CHARLESTON, W.Va. -- While the Kanawha County Board of Education approved a motion to continue funding the public library through the end of June, library officials did not leave Thursday's school board meeting with a stable solution to its funding problem past that date.
Instead, they have 90 days to try to come up with alternative revenue streams and "a more concrete solution" for the future.
"We were certainly hopeful that something would happen [tonight.] This creates an extremely tight timeframe to make any adjustments or even to do our own budget, which is something we need to do immediately also," said Kanawha County Public Library Director Alan Engelbert. "Forty percent is not a belt-tightening -- It's a great deal of money."
Also at Thursday's meeting, board members voted to not support redistricting plans for overcrowded South Hills area schools, pending further review.
Last month, the Supreme Court struck down a special act that required the school board to give about $3 million to the library each year, or about 40 percent of the library's entire budget. Library officials have since asked the school board to voluntarily direct a portion of their budget for library operations, even though the school board won its lawsuit to end the funding relationship.
While most of the school board agrees they don't want to "pull the plug" on the library after this fiscal year is up, the board's own financial troubles could overshadow the library's requests.
The board is facing a $2.1 million deficit for the 2014-15 fiscal year.
"We simply do not have the money to keep paying the library a quarter of a million each month. We just don't have it. It's that simple," school board President Pete Thaw said. "If anyone can find it, it'd be wonderful, but we can't."
Seven-year-old Vivian Schmidt, a student at Montrose Elementary, stood before the board Thursday to ask for support for the library.
"Have you ever heard that old saying that books can take you places? Well, it's true," she said. "All of the books are so inspiring to me, and the movies, of course. All of the people are so nice to us."
Board member Becky Jordon urged the board Thursday to vote to continue funding the library at the $3 million mark through June 2014.

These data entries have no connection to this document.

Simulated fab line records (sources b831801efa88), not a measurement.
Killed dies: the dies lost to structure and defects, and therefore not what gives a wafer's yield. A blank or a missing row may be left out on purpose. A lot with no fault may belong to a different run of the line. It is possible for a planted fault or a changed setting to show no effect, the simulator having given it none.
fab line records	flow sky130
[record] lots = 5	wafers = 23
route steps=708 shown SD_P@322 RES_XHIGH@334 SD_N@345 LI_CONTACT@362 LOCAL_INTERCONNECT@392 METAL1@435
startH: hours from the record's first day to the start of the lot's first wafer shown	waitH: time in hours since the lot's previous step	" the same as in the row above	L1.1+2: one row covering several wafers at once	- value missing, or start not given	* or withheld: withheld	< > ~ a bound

"We wanted that lawsuit, but I just feel like we can't take our money and run. We've gone this long. They're a part of education, and they're a part of us. We need to give them time," Jordon said. "We can't be the school board that takes the libraries down."
Library officials have said major cutbacks and closures would be imminent if it loses 40 percent of its budget, including the closure of six branches. Sunday hours have already ended, and next year's West Virginia Book Festival was cancelled in an attempt to save money.
While board member Bill Raglin said he wants to help the library find a solution, continuing to give the full amount of funding isn't likely.